On paper the Porsche 718 Cayman GT4 is just about the most delicious prospect you could imagine for this kind of money. In these days of downsized motors, forced induction and paddle shifts comes a mid-engined Porsche with a 4.0-litre, normally-aspirated flat-six engine and a six-speed manual gearbox. Two pedals are not even an option, not yet at least.
The reality of the Cayman GT4 (I still can’t get used to that pointless 718 appendage and suspect I now never will) is very little different, at least so long as you remember that this is the entry point to Porsche’s GT range and has neither the punch nor the price point of a GT3.
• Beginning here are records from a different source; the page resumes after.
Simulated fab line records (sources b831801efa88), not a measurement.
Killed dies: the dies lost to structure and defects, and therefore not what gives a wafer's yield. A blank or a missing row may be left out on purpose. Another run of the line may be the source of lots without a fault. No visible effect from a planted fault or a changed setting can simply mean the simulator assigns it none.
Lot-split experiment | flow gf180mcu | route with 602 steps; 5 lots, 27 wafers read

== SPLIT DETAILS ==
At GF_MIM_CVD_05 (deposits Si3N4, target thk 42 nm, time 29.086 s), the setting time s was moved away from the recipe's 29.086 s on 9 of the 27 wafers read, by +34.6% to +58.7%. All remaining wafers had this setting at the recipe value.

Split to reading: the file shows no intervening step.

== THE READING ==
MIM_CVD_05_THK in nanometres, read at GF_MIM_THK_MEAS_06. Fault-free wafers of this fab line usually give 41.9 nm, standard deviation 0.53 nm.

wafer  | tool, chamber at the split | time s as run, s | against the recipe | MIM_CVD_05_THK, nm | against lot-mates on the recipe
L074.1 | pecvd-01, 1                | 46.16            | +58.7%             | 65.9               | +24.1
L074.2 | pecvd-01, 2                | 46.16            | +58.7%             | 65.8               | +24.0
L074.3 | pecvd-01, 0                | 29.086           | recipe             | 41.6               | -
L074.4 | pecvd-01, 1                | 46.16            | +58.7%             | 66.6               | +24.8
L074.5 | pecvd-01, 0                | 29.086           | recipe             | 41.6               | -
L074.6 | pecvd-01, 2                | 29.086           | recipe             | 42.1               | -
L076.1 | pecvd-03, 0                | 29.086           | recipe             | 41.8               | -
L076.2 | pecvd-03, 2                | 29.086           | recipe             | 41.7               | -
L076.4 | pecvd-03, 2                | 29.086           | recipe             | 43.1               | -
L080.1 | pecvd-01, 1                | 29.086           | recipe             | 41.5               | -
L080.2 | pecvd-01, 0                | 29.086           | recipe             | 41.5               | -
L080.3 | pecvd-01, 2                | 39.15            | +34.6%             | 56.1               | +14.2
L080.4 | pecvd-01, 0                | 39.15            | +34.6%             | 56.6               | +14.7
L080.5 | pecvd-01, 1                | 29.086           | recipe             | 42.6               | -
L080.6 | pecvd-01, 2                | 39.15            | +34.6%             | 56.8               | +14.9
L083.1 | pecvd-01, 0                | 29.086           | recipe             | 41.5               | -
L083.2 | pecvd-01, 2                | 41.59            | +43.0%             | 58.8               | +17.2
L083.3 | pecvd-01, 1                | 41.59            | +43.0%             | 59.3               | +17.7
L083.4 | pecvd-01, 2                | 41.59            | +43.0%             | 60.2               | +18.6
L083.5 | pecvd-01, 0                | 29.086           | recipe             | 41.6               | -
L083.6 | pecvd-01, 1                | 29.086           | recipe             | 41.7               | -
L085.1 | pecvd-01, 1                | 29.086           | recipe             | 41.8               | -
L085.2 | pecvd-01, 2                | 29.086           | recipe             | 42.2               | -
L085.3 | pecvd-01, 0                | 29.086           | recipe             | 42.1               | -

So hats off to the delightfully crazy people of the Porsche Motorsport department who decided not to simply turn up the boost on the 2.5-litre four-cylinder turbo motor in the Cayman GTS until the requisite 414bhp appeared on the dyno sheet (which the engine would have taken with ease). Instead it removed the turbos from the 911’s engine and both bored and stroked it out to 4.0-litres, which I think we can agree is going the extra mile.
What results is a car with less torque than Cayman GTS and because of that and the fact you can spec a double clutch transmission for the GTS, one that’s actually slower to 62mph than the GTS and no quicker to 100mph.
But if ever there were a car in which how fast it goes means nothing relative to how it goes fast, this surely is it. The engine is not savage – I expect we’ll have to wait for its GT3 application before we see that – but it is sweet and sonorous. And it makes you work: it won’t pull its hardest until 5,000rpm is on the clock, so you have to use that delicious gearbox to ensure you’re always in the right ratio, which is of course an entirely good thing. The more a car involves you, the more involving it will be.
Even so, and just like the 2015 Cayman GT4, the powertrain is cast as an entirely supporting role to the chassis whose suspension is modified almost beyond recognition compared to a standard Cayman, including borrowing the entire front end of the GT3. On the right road, driven with a commensurate level of commitment, the car is mesmerising. Grip levels on standard Michelin Cup 2 tyres are dazzling, the car’s balance, poise and accuracy sufficient to make normal sporting cars look and feel slow-witted and stumbling by comparison.
And yet it does this while retaining decent ride comfort, a quiet cabin and, if you so choose, all the trappings available in any other Cayman. Indeed if it were not for the Alcantara and smattering of GT4 badges in the cabin you might indeed mistake it for another Cayman in normal usage. Some will see that as a weakness, others as beguiling strength. Me? I just appreciate the fact that there still remain enough mavericks out there to fly in the face of now conventional thinking and use the money of the world’s largest automobile company produce a car where the provision of pure driving pleasure in a form you can enjoy every single day is the single over-riding priority. Enjoy it while you can.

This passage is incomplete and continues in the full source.